10 French Sayings & Phrases You Might Not Know
While easy to commandeer for the sake of cheese puns (What happened when the cheese factory exploded? De-brie went everywhere!…Tee, hee, hee), the French language has a wide scope of sayings and phrases that are worth exploring if you’re looking to sound like a native. See if you can include some of the following into your next conversation to sound like a total native.
1. Être à l’ouest. If your head is “to be found in the west,” it means you’re spaced out and a bit of a dreamer — AKA the Jean-Luc Godard type.
2. Appeler un chat un chat. This saying literally means “to call a cat a cat.” On a deeper level, it means to tell something like it is without any frills or embellishments. No compliment sandwiches here. Tell us how you really feel.
3. Couper la poire en deux. If you’d like to go splitsies on the bill or meet someone halfway in French, you’ll technically be “cutting the pear in half.”
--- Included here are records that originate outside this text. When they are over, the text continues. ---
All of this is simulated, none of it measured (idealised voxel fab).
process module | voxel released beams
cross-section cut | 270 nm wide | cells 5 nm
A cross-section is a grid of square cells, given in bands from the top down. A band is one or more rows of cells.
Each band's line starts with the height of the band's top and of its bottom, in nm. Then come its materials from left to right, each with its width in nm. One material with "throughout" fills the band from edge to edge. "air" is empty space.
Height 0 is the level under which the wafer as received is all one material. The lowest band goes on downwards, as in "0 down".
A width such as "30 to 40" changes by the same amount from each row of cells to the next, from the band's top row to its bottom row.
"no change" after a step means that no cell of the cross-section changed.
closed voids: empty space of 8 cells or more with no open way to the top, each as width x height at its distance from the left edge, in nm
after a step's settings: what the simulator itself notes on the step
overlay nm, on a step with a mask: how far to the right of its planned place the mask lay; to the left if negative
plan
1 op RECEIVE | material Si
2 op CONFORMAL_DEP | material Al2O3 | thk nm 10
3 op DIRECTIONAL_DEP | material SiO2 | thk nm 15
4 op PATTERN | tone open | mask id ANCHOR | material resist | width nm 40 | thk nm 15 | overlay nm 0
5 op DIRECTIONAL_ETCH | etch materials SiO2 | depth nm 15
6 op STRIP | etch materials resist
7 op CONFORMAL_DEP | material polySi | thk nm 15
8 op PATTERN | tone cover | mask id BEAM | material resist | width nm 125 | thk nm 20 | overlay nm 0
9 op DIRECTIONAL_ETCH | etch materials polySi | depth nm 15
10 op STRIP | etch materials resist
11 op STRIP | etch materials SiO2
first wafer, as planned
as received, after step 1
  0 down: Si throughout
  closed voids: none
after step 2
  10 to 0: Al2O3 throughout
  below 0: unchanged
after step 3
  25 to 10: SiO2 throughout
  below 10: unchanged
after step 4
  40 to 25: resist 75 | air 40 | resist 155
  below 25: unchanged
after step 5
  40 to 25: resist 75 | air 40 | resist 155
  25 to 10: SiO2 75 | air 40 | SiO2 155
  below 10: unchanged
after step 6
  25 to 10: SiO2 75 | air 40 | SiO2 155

4. Appuyer sur le champignon. Late for a dinner date on the other side of town? While you may feel a bit silly telling your driver this phrase that translates as “to push on the mushroom,” you’ll actually be asking them to accelerate and put the pedal to the metal!
5. Coup de foudre. When retelling the tale of how you met your significant other, feel free to use this expression that translates to a “bolt of lightning” and denotes love at first sight. Ooh la la.
6. Faire la grasse matinée. Use this saying meaning “to have a fat morning” for those lazy Sunday mornings when all you want to do is sleep in. Breakfast in bed, anyone?
7. Se faire une place au soleil. To “find a place in the sun” means to earn your way up. As in, capitalism at its finest.
8. Avoir la tête comme une citrouille. Translating to “having a head the size of a pumpkin,” though there’s no Cinderella tricks here. This saying refers to someone who has a big ego.
9. À la Saint Glin Glin. Signifying “on the day of the Saint Glin Glin,” this phrase means never — because Saint Glin Glin doesn’t exist!
10. The phrase Une guele de bois (or “a face of wood”) = hangover. Green juice? Burger? Fix it with a cure for the curious.